If you would be a knitter be an (im)perfect one
Christine Wiltshier
4 July 2023
I am an artist-researcher with a fascination for the imperfect, the generative potential of mistakes and errors, and the often-hidden stories behind their creation. I explore this fascination, in my studio practice, through experimenting with conventional written instructions used in traditional textile making systems such as hand knitting. As part of this practice I search for interesting knitting patterns, usually for the making of socks.
Whilst exploring the amazing female dominated time capsule that is Meroogal House Museum, on the south coast of NSW, I was told that one of the Thorburn sisters, Belle, was an accomplished knitter and that the museum held a hand-written copy of instructions for knitted socks. I set about deciphering Belle’s instructions and handwriting for working ‘in the round’ using four needles, a new experience for me. Needless to say, many, many mistakes resulted and as I prefer not to unravel I experimented with material or tool substitutions to mark each mistake.
Examples of this process are seen in my resulting (im)Perfect Socks artworks.

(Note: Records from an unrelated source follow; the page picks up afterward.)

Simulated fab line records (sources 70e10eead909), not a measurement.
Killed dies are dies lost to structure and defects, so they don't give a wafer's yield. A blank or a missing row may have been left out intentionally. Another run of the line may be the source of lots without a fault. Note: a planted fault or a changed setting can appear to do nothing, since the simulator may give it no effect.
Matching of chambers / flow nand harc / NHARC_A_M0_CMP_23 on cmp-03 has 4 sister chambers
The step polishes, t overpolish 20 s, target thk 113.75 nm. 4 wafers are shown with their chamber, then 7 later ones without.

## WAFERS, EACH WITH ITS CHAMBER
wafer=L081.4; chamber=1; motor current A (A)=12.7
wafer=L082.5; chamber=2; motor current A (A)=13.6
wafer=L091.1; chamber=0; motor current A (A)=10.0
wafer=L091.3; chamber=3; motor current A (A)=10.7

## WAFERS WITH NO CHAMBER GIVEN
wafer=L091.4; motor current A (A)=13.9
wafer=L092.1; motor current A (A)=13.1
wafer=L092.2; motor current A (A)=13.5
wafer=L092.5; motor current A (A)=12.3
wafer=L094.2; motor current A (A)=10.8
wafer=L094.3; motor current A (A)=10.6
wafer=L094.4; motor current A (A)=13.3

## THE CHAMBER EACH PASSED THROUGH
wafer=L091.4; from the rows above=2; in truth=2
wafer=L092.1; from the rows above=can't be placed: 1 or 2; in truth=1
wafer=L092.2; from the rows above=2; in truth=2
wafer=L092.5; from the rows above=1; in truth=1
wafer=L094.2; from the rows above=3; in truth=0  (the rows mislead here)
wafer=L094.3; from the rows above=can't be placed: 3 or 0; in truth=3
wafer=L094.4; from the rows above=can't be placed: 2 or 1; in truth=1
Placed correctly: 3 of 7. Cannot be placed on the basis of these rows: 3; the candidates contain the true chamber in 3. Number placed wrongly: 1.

Belle’s wonderful piece of domestic history also led me to research the role of knitting in Australia during the First World War. I became interested in how the newspapers of the time promoted the knitting of socks as part of the war effort and a way for those left at home, women and children mainly, to provide some comfort for ‘our boys’ fighting on the front line. Alongside this call out for hand knitted socks, were articles strongly berating incompetent knitters for sending in imperfect socks. These rejects, the articles stated, required expert knitters to waste time unmaking and remaking socks before they were fit for purpose. As I struggled to interpret and make with Belle Thorburn’s incomplete knitting instructions, my thoughts kept returning to those rejected socks and especially to the women and children who made them.
Knitting has a strong affinity with nurture. To make a knitted garment is in effect, to create a second skin. A protective textile skin that invisibly holds the caring thoughts and wishes of the maker, whether the recipient is known or not.
It is obvious that well-made socks were essential to protect the feet of soldiers in the trenches. For me however the berating of the makers, and especially the unmaking of their imperfect socks, was to discard the trials and tribulations that came with these sock-offerings, and the outpouring of love, fear, hope and loss that became embedded in their knitted form.
The artworks, (im)Perfect Socks, that evolved from Belle Thorburn’s incomplete instructions is a homage to these war time sock makers whose efforts, although imperfect and discarded were infused with love.
Note: I created the title of this piece by modifying a statement found in The Richmond River Express and Casino Kyogle Advertiser, 1916, which reads ‘If you would be a knitter of socks be a perfect one, or pass on your wool to someone more experienced’.